The playthrough: I love Escape Goat. Though I suppose it'd be more accurate to say I loved it, since it appears to be over already. I mean, there's a master level set for masochists, but the main quest is a rather scant 65 screens of puzzle-y action. Progress is predicated on trying out the various switches in the vicinity, observing their effects on the level and deciphering the oft-byzantine method of reaching all the keys (when applicable) and, ultimately, the exit. It's actually smarter and more fun to play than it sounds, because the way you see everything shift around after a button press can often defy expectations. It's right out of the movie The Cube, but with farmyard animals instead of autistics.
While the game can be devious at times, it's never overly challenging, at least with its core missions. Some require split-second timing and reflexes, while others might need a deft touch at precision platforming your way across to the goal, but it's extremely fair. Death comes as naturally as the morning sun, but since each stage is a single screen you aren't losing much progress by resetting. There's a metric ton of puzzle platformers out there, but this is one of the breeziest and least agitating. It's helped considerably with a pretty decent soundtrack too, courtesy of Twisted Pixel maestro and frequent Giant Bomb guest Matt "Chainsaw" Chaney.
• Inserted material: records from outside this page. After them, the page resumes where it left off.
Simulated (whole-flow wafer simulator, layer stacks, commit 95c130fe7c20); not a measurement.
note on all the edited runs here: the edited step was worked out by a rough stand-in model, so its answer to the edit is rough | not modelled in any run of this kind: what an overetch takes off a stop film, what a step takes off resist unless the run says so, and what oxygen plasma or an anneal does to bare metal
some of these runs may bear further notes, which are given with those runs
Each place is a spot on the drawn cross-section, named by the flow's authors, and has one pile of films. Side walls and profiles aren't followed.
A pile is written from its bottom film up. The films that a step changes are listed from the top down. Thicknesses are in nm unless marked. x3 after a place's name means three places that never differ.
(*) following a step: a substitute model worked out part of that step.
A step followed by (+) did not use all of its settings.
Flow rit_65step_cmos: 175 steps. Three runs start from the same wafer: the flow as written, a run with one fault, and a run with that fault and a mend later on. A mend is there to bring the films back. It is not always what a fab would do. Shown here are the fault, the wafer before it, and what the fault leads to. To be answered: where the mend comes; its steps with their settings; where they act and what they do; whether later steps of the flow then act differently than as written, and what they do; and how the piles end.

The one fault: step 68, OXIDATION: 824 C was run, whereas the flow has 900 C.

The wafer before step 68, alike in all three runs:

Importantly, for the purposes of this feature at least, it's the first game I've played on Desura that I was glued to until the very end. That probably counts for something. If whatever spare change that went to Magical Time Bean with the purchase of Escape Goat's bundle ends up helping them make their next game a little more substantial, I'm entirely OK with that.
The verdict: It's good, but I've beaten it. Maybe I'll go back to do those super challenging levels. Maybe.